Thanks @sharifX for letting me know, I wasn't aware of that.

Does it mean that the categories like Algae, Bryophytes, Fungi/Lichens (including Myxomycetes), Pteridophytes and Seed plants are no longer part of any controlled vocabulary?

If it the type of classification I have seen before in several institutions and I think it would be great to make them searchable (things like Algae collections cannot be searched easily otherwise). Will you use some other controlled value to work with these cases?

(I am trying to make these traditional collections more easily discoverable and I am not sure how best to proceed).

sharifX commented 3 weeks ago

@ManonGros yes, good point. We have it now inside our FDO profile (json) under topicCategory. We will update the list in the digital specimen json schema so the profile and the object data schemas are aligned.

ManonGros commented 3 weeks ago

Thanks @sharifX I think the topicCategory content is what I would like to integrate to the objectClassificationName, it would be quite helpful to have these to help normalise the (sub-)collection content. Does that make sense?

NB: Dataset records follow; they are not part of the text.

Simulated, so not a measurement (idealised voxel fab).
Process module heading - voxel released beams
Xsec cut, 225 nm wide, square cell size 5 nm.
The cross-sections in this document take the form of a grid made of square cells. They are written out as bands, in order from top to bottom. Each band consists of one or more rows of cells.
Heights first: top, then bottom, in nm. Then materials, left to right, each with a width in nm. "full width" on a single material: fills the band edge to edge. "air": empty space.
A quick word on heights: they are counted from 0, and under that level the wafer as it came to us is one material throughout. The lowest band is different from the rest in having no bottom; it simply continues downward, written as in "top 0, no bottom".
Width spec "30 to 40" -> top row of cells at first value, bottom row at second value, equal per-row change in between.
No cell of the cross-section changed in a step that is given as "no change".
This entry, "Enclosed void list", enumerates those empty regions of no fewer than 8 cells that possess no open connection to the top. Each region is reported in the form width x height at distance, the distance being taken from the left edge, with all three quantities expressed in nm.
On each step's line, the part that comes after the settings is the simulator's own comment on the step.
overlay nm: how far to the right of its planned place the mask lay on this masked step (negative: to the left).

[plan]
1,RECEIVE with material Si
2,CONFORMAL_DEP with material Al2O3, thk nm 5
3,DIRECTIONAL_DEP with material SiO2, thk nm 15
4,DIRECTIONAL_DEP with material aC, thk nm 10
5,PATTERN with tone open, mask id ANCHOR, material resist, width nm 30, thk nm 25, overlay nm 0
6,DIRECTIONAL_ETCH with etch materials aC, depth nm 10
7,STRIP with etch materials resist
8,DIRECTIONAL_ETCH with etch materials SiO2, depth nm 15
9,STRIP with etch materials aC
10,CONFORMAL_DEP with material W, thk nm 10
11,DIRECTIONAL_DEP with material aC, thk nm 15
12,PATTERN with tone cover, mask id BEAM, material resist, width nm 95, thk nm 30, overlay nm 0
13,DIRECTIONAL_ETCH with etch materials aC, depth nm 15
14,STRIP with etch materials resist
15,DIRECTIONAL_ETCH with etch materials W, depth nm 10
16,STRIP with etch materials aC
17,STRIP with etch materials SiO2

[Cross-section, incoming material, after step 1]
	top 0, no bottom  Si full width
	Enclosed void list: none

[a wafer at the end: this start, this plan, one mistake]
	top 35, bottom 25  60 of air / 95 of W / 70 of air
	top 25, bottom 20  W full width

sharifX commented 2 weeks ago

@ManonGros Yes. that make sense.

Perhaps good to have this historical context documented as well. This is a sort of condensed historical context and background.

The development of objectClassificationName builds on work from the SYNTHESYS+ project, which initially explored collection classification schemes in natural sciences, proposing structured categories such as Discipline (e.g., Botany) and Category (e.g., Algae, Bryophytes). See https://doi.org/10.3897/rio.10.e118244.

Latimer Core formalised these concepts into objectClassificationName (http://rs.tdwg.org/ltc/terms/objectClassificationName). However, Latimer Core does not enforce a controlled vocabulary, allowing flexibility in naming.

The DiSSCo initiative retained the "Discipline" concept in its openDS schema (https://schemas.dissco.tech/), creating terms such as:

topicOrigin, topicDomain, topicDiscipline

To enhance consistency, DiSSCo plans to enforce values through a JSON enum (a controlled vocabulary constraint in the JSON schema) and leverage vocabularies from resources like GBIF and Catalogue of Life. DiSSCo will also establish a vocabulary server to manage terms specific to openDS use cases.